Philosophia: Love wisdom, channel the muses, and read Homer
Plato’s Protocol Series, 5
Baldassarre Peruzzi - Apollo and the Muses, Wikimedia
“My father, wishing me to become an accomplished man made me learn the whole of Homer, so that even today I can still recite the Iliad and Odyssey by heart.’’
- Nicoratus, Xenophon’s Symposium
“There are many testimonies to the fact that every cultivated Greek had a copy of Homer’s work at his bedside (as Alexander did during his campaigns)” 1
The next part of the classical Greek program for growth and excellence is mousiki, the art of the muses. Mousiki was the cultural workout that Plato wrote about that included literature, poetry, drama and music. The goal was to cultivate the love of wisdom - philosophia.
From the Noble Warrior to the Scribe
The ancient Greek ideal of human excellence called for lifelong commitment to moral and intellectual education. Classical Greek education has a history, progressing from Homer to the Bible. The 20th century French classist H.I. Marrou explained the development well, summarizing it as a transition ‘’from the noble warrior to the scribe.’’
To sum up this complex development in a simple formula, it might be said that the history of ancient education reflects the progressive transition from a ‘noble warrior’ to a ‘scribe’ culture…. The whole history of ancient education constitutes a slow transition from the latter to the former type of culture. 2
Marrou shares with us the central importance of Homer for Greek education.
It’s origins are to be found in a society still impregnated with the warrior spirit, which nevertheless manage to produce the central pivot around which the whole of Greek education was to be organized – and this was a book, Homer’s Iliad, though it is true that it was entirely devoted to celebrating the deeds of heroes. 3
Plato called Homer the educator of Greece. In The Republic he wrote about ‘’those who praise Homer and say that he’s the poet who educated Greece,’’ (Republic 606e). Greek literary education kept Homer as the basic text from its studies. Homer wasn’t valued so much as a literary text but because the Greeks considered its content ethical.

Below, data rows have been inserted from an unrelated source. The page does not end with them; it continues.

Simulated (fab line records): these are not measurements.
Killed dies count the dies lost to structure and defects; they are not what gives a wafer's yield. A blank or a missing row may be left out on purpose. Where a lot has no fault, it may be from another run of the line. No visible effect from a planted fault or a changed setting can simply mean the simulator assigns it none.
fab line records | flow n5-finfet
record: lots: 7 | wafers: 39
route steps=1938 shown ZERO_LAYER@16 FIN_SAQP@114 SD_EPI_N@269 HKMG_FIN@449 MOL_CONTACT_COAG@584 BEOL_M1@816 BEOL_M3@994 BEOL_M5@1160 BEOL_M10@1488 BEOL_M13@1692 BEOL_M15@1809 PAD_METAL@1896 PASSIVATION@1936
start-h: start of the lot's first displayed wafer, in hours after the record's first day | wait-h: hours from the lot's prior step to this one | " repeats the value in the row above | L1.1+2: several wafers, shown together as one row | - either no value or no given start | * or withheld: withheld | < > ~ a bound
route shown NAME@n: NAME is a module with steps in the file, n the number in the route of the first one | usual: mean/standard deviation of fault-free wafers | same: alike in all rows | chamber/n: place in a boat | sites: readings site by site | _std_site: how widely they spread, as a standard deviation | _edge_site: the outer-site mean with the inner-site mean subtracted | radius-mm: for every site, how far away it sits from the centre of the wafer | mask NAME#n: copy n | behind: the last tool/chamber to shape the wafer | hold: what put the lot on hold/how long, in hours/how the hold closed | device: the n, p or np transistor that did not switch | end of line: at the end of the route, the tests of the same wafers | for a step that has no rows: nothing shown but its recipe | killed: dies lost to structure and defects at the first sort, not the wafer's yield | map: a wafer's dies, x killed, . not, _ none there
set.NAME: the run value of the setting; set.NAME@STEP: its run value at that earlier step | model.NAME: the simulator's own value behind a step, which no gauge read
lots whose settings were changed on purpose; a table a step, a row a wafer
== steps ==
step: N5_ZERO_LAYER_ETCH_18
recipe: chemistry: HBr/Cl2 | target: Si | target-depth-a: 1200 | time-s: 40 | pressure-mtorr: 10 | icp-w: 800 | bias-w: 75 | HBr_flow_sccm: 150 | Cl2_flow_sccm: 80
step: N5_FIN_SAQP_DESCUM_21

The Iliad and the Odyssey were considered crucial treatises on the ideal moral life. Every accomplished and cultivated Greek was expected to have studied Homer and emulated his heroes.
We saw in lesson 1 that this moral ideal was called arete. For Homer’s warriors arete was displayed as an excellence and an ethic to strive to be the best. The highest ideal was the love of honor. For Homer’s heroes, it was an agonistic, competitive ideal of life. But according to Marrou, it wasn’t meant to be selfish or egotistical
In my view this is not, however any romantic individualism, however personal it may seem. This love of self – philoaftia – which Aristotle was to analyse, is not the love of the ego but of the Self, The Absolute Beauty, the Perfect Valour, that the hero long to express is one Great Deed that will utterly astonish the great envious company of his equals.”
To dazzle, to be first, the victor, to triumph, to prove one’s worth in competition with others, to oust a rival before the judges, to perform the great deed – aristeia – that will make one pre-eminent amongst men – the living, and perhaps even the dead – that is why a hero lives, and why he dies.’4
From Achilles to Christ: How Christian’s Profit from Pagan Literature
Homer’s heroes expressed the ideal values that nourished the souls of ancient Greek children for over seven-hundred years. It was not until much later, more than seven centuries (dating Homer around the mid 8th century BC) that the advent of Christianity changed the culture of classical education:
“It was not until long afterwards, when the Christian Faith decided to organize culture and education around the Book of Books – the Bible, the source of all knowledge and all life – that the literary man of antiquity finally became a scribe.” 5
St Basil the Great provides an insightful example of how the scribe culture of Christianity, over 1,000 years after Homer, still integrated the wisdom of Achilles and Christ.
Basil of Caesarea (AD 329 - 379) was not only a famous Christian bishop but also a scholar and teacher. Together with his brother Gregory of Nyssa and their mutual friend Gregory of Nazianus, their significant intellectual and moral leadership during the critical fourth century led them to be remembered in church history as the ‘’Cappadocian Fathers.’’
Basil’s broad education illustrated the importance of integrating ‘’Athens and Jerusalem.’’ Educated not only in his hometown of Caesarea but also in Constantinople (New Rome) and Athens. “His literary education steeped him in Greek epic and lyric poetry, plays, history and Platonic philosophy.’’ 6
He wrote a sermon called ‘’To Young Men, on How They Might Derive Profit from Pagan Literature.’’ As evident in the title, this famous church father of the Greek East instructed how Christians should respond to classical, pagan culture and learn from it.
So we also must consider that a contest, the greatest of all contests, lies before us, for which we must do all things, and, in preparation for it, must strive to the best of our power, and must associate with poets and writers of prose and orators and with all men from whom there is any prospect of benefit to the care of our soul. 7
The ultimate contest for Basil, what the Greeks called agon, [the same word used for battle, struggle and athletic competition] is the ‘’care of our soul.’’ Basil exhorted ‘’let us not fail to derive advantage” from ‘’passages in literature which contain an admonition of excellent things’’ in which ‘’the virtuous deeds of men of old have been preserved for us.’’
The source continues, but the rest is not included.